Friday, May 30, 2008

It's the little things in life, right?

A friend of mine told me once that she thought it was, “the little things in life.” She stopped there because she assumed that I would immediately think of some nice little thing that had happened to me and I would be on the same train of thought that she was. Let me make it clear though, I knew exactly what she was saying, what she meant and what I was supposed to carry away from her little sentence fragment. But my off beat sense of humor made me go the other way with her statement. Yep, it's the little things in life alright, Pop used to say that a bit of pepper or a blackberry seed from the jam felt like a boulder under his dentures. That's one of those, “little things in life.”

Outside my window, closest to my bed, there is an auto with one of those long playing car alarms. When someone touches the car, even just leans against it, their small movement becomes, “a little thing in life.” It becomes a half hour symphony of beeps and whines, discord in the key of car. By the same token though, a grain of sand in the right oyster and it can produce a beautiful, “little thing in life.”

I mention these things because of the statement, “it's the little things in life.” The phrase usually is followed with the statement,”that makes life worth living,” or some other statement of conventional wisdom. There is a lot of truth to statements like the one that ends, “that makes life worth living.”

On Tuesday morning, after a long weekend, I opened the newspaper and stopped at the obituaries. I always joke that I look for my name first, if I don't find it then I figure I'll work the rest of the day, right after reading the obits then I read the comics. As a florist though, the obituaries are kind of like our sports page, we look at it first to see what the day might be like, what the score is, if you will. Since people die in the newspaper in alphabetical order, it doesn't take long to formulate a good idea of how things might work and it also lets names jump out at you because it is so organized.

On Tuesday it wasn't a name that jumped from the page and slapped me awake, it was a photo attached to an obituary that stopped me in my tracks. The fact of the matter is, I said rather loudly, “OH NO, it can't be.”

The picture on the page was of the man who owned the beauty salon down the street from the flower shop where I work. The owner of the salon, 40 years old had passed away only the day before and very unexpectedly. In fact, I had seen him on Saturday morning.

He was a handsome man, but whats more he was handsome on the inside and the only conversation that I ever had with him was at the dumpster in the parking lot where he was wrestling a large box into the dumpster and losing. I walked over and said, “let me help you.” After that we waved at each other across the parking lot and you could see his smile across that distance. It felt good to share the greetings and we shared them very often, sometimes a couple of times a day, these greetings went on for years. But the news in the paper on Tuesday was that he wouldn't be there to wave any more. I would see his bright smile in the parking lot no longer.
In this case the feelings were twofold, it is true that it is the little things in life that make it special. That wave across the marking lot made life for me better, it improved the quality of my life and yet, it was a wave, a little thing.

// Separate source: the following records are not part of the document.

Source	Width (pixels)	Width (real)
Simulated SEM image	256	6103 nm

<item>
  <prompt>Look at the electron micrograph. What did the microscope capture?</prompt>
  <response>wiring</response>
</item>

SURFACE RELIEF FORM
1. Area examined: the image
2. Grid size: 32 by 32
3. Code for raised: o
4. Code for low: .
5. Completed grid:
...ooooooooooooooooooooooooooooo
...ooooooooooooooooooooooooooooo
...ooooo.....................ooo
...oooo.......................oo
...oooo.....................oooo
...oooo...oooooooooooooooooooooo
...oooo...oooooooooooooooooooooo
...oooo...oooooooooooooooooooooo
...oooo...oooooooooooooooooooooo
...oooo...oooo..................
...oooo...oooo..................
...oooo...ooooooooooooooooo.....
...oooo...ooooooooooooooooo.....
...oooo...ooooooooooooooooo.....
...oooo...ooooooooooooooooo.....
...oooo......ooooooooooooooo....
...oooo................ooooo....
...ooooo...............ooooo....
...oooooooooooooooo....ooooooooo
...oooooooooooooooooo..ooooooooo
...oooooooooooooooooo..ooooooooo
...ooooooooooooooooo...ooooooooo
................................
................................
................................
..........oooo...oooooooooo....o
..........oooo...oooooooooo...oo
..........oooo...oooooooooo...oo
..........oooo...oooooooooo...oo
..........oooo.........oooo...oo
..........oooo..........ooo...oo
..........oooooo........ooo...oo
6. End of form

As Tuesday wore on, I realized that it is the little things in life. This man's passing suddenly felt like a bit of pepper under a set of dentures. This loss of a, little thing in life, had that annoying kind of pain, and was not little, it was HUGE. As time goes by I'm sure that I will look out across the lot to wave at my neighbor as he gets out of his pick up truck, but he won't be there. It will hurt like a grain of sand in the oyster, but I realize already that this man, the one who was nameless until I read it in the paper was a man who was allowing me to find a pearl in the oyster, sure that precious gem is small, built of an even smaller thing, but it's value is huge. I have lost something of great worth, but I enjoy the thought that it was the little thing in life, Rusty's friendliness that made my life better.